Riverside Mausoleum and Crematorium


Photo © Benoit Malphettes

The Riverside Mausoleum, built in 1914, was designed by architect Henry Jekel for the California Mausoleum Company. Evergreen Cemetery acquired the building in 1925. Later on, Jekel would design the crematory addition to the mausoleum (1929) and the cemetery office building (early 1940s). The only two buildings Jekel did not design were the receiving vault and the modern mausoleum.

Jekel was known for his work in the Spanish-Moorish tradition, designing skyscrapers in Washington, D.C. and Philadelphia before coming to California. Working in Riverside from 1925 to 1940 he designed a number of homes and public buildings including Benedict’s Castle (Castillo Isabella). A report on the history of Evergreen Cemetery entitled “At the Foot of the Mount,” by Lee August Simpson and Chuck Wilson, provides a good description of Jekel’s work on the mausoleum and his departure from his normal style to focus on Egyptian motifs.

“Constructed with a strong Egyptian influence, the mausoleum mirrors the cut stone masonry style of architecture initiated by Imhotep of ancient Egypt. It was Imhotep who is credited with designing the funerary district around the pyramid of Zoser. The papyrus motif of the Riverside mausoleum is linked with lower Egypt and is of the same type used in the North Palace of King Zoser.

“Architect Henry Jekel, who designed the Riverside mausoleum, sought to create a rustic atmosphere that echoed Imhotep’s work by using granite blocks that became smaller in size with each succeeding row. The heavy rough hewn battered granite walls and essentially rectangular groundplan is also reminiscent of 4th Dynasty mastabas, crypts for high officials and members of the Egyptian royal family.

“Mausoleum columns also follow Egyptian construction techniques. Although Imhotep used more enduring construction materials than his predecessors, he sought to create the look of wood, mud, and reeds in his columns. To this end, the mausoleum’s columns resemble bundles of papyrus. The Egyptians also used ‘engaged’ or joined columns. The columns of the mausoleum in the eastern and western facade bays are an example of this style. Only those in the central bay are free-standing.

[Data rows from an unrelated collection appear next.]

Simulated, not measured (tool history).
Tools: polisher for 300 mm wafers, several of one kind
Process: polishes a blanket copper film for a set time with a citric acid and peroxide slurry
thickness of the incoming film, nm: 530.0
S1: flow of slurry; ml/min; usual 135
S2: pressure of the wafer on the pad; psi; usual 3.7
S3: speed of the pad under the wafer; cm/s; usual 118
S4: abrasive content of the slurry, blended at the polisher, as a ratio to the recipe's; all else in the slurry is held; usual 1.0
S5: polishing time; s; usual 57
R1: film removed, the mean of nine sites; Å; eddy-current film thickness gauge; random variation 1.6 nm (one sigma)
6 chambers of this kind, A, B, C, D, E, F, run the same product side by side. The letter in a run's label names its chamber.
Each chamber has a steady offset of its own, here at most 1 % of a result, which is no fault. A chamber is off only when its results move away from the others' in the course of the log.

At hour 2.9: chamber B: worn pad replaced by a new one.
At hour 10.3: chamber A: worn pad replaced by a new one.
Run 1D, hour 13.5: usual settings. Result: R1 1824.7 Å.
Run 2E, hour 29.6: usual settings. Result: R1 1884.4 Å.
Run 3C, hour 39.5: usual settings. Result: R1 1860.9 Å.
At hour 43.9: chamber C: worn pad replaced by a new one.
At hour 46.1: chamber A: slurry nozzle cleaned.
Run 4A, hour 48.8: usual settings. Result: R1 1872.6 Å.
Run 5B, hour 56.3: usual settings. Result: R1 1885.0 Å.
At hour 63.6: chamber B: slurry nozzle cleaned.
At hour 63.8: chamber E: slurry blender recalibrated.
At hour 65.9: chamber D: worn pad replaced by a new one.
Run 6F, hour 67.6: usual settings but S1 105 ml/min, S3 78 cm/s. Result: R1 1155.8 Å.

“Inside the mausoleum, the iconography of the structure’s exterior continues, with sunlight entering the lotus-pattern stained glass windows and with ceiling plates for the five sextagonal brass suspended lanterns carrying a lotus motif etched in black. The interior of the mausoleum is open to the building’s full one-and-a-half-stories, The first story is composed of marble crypts divided vertically by simple marble pilasters. The half story ceiling is finished in plaster. Visually, the half-story and ceiling emphasize the structural components—pillars and beams—of the buildings.”

The Riverside Mausoleum contains 425 crypts and 300 niches and was designated a cultural heritage landmark by the City in 1985.